But Wald (pictured above) knew early on that struggling communities needed more than physical care. They needed advocates. “[H]er goal was not only to nurse the sick but to address the underlying social problems to poor public health.”
The Henry Street Settlement became a testing ground for social reform. Every child in America has been positively affected by Wald’s crusades, local endeavors which took wing across the country — for playgrounds, for free school lunches, for special education, for child labor laws.
But Wald (and the Settlement, the fullest extension of her personality) also fought for gender equality and organized against racial injustice.
She expanded the Settlement into black neighborhoods like San Juan Hill and was on the board of the directors for the NAACP. And during wartime, she and the Settlement championed for peace.

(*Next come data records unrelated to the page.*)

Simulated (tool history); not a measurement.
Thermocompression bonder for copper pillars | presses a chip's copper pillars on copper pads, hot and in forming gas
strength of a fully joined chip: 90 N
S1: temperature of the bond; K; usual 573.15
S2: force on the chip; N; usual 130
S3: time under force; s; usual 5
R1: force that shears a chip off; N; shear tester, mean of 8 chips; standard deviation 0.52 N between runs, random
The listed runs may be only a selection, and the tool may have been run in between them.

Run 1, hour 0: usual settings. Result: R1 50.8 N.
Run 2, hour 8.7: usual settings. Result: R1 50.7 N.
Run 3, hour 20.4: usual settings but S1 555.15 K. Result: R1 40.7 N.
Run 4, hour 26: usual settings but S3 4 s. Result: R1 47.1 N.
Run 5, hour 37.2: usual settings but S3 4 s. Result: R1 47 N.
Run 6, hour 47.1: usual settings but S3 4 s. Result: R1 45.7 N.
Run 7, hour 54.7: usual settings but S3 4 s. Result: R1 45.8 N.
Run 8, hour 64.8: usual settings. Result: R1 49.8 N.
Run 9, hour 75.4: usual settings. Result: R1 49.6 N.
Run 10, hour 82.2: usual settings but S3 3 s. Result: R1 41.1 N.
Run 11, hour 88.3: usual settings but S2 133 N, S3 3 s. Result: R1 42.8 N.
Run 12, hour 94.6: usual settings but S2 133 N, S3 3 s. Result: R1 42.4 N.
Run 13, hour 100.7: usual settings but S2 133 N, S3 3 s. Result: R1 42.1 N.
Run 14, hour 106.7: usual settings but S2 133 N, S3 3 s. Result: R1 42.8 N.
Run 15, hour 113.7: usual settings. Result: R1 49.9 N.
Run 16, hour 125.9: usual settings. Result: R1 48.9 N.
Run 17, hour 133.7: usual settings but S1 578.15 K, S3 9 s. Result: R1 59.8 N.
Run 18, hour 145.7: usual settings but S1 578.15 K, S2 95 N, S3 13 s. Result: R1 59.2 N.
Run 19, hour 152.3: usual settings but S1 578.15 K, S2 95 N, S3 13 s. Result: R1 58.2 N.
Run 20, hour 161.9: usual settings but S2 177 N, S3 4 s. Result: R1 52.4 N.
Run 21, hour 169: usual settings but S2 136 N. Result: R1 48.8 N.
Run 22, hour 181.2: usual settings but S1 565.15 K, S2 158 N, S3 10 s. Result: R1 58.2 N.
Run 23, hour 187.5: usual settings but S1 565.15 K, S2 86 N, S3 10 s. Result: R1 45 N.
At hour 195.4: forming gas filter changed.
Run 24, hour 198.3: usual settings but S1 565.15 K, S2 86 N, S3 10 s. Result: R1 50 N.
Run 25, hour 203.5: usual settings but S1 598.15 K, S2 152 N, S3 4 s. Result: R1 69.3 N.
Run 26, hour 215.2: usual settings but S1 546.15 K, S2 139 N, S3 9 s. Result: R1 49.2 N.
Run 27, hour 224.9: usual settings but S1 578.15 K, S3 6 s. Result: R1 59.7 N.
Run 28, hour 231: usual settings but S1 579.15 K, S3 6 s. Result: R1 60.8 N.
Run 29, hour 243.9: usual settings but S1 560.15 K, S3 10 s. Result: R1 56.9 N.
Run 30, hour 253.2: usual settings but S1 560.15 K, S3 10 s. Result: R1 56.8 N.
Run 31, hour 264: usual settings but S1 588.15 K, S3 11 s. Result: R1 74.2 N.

Naturally, during conservative periods, Wald and her “seditious activities” were painted by some as anti-American.
After Wald’s death, Helen Hall became director of the Settlement, and for over thirty years she led the institution in directions that would have made Wald quite proud.
In particular, Hall and the Settlement became instrumental during the development of certain New Deal programs. Although, from the vantage of a social worker, FDR’s visionary programs did not go far enough.
“Hall was unhappy about what the legislation had left out — compulsory (universal) health insurance — an omission that continues to resonate in American life in politics.”
In fact the parallel with modern progressive politics is made so clear in The House of Henry Street that the book even comes with a forward written by Bill Clinton, who visited the Settlement in 1992:
“As I looked around, I saw the best of America — young and old, immigrant and native born — all there because they wanted to create a better future for themselves and their families.”